Validation against the survey package
Source:vignettes/validation-against-survey.Rmd
validation-against-survey.Rmdweightflow’s calibration is meant to reproduce the established
results of the survey package on the methods they share —
raking, post-stratification and linear (GREG) calibration — while adding
the staged cascade (eligibility, nonresponse, selection) and a
recipe-aware bootstrap on top. This vignette checks that agreement
directly: on the same starting weights and the same control totals, the
two packages return the same weights.
To make every unit comparable one-to-one, the recipes below use only the calibration step (no dropping or nonresponse), so no rows are removed.
d <- sample_survey
N <- nrow(population)Post-stratification
Post-stratifying to the population counts of region:
each region’s weights are rescaled so the weighted count matches the
known total.
library(survey)
#> Loading required package: grid
#> Loading required package: Matrix
#> Loading required package: survival
#>
#> Attaching package: 'survey'
#> The following object is masked from 'package:graphics':
#>
#> dotchart
# weightflow
wf <- weighting_spec(d, base_weights = pw) |>
step_calibrate(method = "poststratify",
margins = list(region = c(table(population$region)))) |>
prep()
w_wf <- wf$final_weight
# survey
des <- svydesign(ids = ~1, weights = ~pw, data = d)

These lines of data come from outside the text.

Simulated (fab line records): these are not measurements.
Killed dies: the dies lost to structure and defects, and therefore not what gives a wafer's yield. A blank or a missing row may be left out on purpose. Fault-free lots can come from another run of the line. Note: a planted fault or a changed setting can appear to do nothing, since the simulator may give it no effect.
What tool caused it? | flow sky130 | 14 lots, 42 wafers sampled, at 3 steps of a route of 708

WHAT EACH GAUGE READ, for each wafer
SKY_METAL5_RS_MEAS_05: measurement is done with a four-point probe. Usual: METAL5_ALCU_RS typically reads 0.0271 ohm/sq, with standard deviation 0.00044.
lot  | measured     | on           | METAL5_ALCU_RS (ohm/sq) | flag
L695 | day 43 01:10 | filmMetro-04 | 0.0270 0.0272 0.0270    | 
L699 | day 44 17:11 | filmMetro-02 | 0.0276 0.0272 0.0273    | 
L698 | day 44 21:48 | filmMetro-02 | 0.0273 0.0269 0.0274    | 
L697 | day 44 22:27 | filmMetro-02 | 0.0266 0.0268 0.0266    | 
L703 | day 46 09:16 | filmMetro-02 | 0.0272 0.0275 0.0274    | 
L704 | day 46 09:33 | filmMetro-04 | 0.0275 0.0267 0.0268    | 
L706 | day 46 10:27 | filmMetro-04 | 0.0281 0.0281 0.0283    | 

pr <- data.frame(region = names(table(population$region)),
Freq = as.numeric(table(population$region)))
des_ps <- postStratify(des, ~region, pr)
w_sv <- weights(des_ps)
c(max_abs_weight_diff = max(abs(w_wf - w_sv)))
#> max_abs_weight_diff
#> 0Raking
Raking (iterative proportional fitting) to the region
and sex margins. We tighten survey’s
convergence so both solve the system to the same precision.
# weightflow
wf <- weighting_spec(d, base_weights = pw) |>
step_calibrate(method = "raking",
margins = list(region = c(table(population$region)),
sex = c(table(population$sex)))) |>
prep()
w_wf <- wf$final_weight
# survey (tight epsilon so it fully converges, like weightflow)
des <- svydesign(ids = ~1, weights = ~pw, data = d)
ps <- data.frame(sex = names(table(population$sex)),
Freq = as.numeric(table(population$sex)))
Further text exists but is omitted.